Manhattan Project by Jan Staller
If buildings were stars, then cities would be their galaxies—mass collections of stars, huddled together, distinct and separate from other galaxies across the universe. For most galaxies, those rich in gas, stars continually die and are reborn. When a galaxy runs out of gas, the formation of stars is finished, forever. There also comes a time in the lives of urban dwellers when we ask the naive but serious question: When will all the construction in the City be finished?

As a born-and-raised New Yorker, I did that very calculation while still in high school. First I estimated how long a building lasts, on average. Maybe 25 years? 50 years? 100 years? Let’s say 75 years. Most skylines look completely different after 75 years. The next question was: How many buildings are there? If we limit this mathematical exercise to Manhattan, and obtain data from the Department of City Planning, the number exceeds 100,000. Okay. Let’s say a quarter of them (25,000) are forever-fixtures of the skyline, like Rockefeller Center, the Chrysler Building, or the Metropolitan Museum of Art. Of course, some structures, believed at the time of construction to be forever, turned out not to be. The original Yankee Stadium (in the Bronx) was demolished and rebuilt in 2010, after 87 years. The Hotel Mayflower on Central Park West was demolished in 2004, after 78 years. The original Hayden Planetarium, completely rebuilt beginning in 1997, lasted 62 years. And the original and ornately decorated Penn Station, demolished in 1963, lasted 53 years.
Continuing the math, if 75,000 buildings are rebuilt every 75 years and not all at once, then that’s 1,000 active construction sites per year in the tiny borough of Manhattan—about thirteen miles long and just over two miles wide at its widest. And today, nothing gets built in a year, so Manhattan would be home to multiple thousands of construction sites at a time. For comparison, the Empire State Building, completed in 1930 as the tallest building in the world, was famously built in 13.5 months.
So the question “When will all the construction in the City be finished?” has one simple answer: Never.
We all walk the streets, frequently redirected by caution signs from construction zones. We get sent under and around scaffolding, as though we were navigating trees in an urban forest of metal poles. Hardly any of us stops to look up or pauses to notice what’s going on over the fence—what the countless construction workers are up to. Like ants building an ant-hill, the workers all look busy, most of the time. But unless you’re a construction worker or an architect, you’re likely clueless about what they’re doing. For starters, how did the crane and the person in the crane get up so high? Yet another mystery of the universe.
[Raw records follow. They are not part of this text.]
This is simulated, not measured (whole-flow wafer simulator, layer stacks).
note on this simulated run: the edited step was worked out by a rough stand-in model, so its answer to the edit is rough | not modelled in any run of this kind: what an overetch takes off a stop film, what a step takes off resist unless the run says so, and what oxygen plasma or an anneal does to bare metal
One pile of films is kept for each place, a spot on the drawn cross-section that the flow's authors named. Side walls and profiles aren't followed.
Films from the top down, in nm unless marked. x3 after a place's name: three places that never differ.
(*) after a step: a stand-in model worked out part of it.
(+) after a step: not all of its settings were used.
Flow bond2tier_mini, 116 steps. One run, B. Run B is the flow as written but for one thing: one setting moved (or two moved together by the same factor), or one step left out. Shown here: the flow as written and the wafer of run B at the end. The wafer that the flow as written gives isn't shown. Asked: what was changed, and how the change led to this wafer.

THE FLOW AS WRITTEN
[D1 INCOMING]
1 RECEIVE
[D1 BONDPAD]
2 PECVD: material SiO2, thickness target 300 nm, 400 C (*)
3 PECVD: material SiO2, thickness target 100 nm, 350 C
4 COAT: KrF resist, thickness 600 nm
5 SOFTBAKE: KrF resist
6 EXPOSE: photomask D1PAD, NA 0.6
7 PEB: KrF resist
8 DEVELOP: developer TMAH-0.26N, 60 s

We typically ignore what’s going on until the building is done. By then, all we see is steel and glass on the outside, finished walls, floors and ceilings on the inside. With, of course, all the HVAC and mechanicals neatly hidden from view.
That’s too bad.
City-folk are long overdue for a peek at what’s invisible, yet hiding in plain sight. These are the raw materials, tools, and machines that create our homes, our apartments and the places where we work and play. Telescopes won’t get you there. Those are for revealing far away details that your eyes can’t detect.
Microscopes won’t get you there either. Those are for seeing close-up details that your eyes cannot resolve. That peek behind the construction curtain requires an artist. Good artists can get you to notice all that you’ve never noticed before. Or they can force us to look again at whatever we may have taken for granted all our lives.
In the Manhattan Project, which is itself a kind of x-ray view of what buildings are made of, urban photographer Jan Staller isolates, identifies and photographs fundamental elements of the construction worker’s craft. These elements ascend to a form of geometric art, imbued with life, where you can’t help think of I-beams and rebar as the bones and cartilage of the City, where concrete slabs and sheets of metal and glass are a kind of epidermis. And where hooks, pulleys, and diggers are the tools of a mighty force, rendered visible by an artist-photographer who sees what we don’t see, as he reimagines the landscape—the cityscape—that so many of us call home.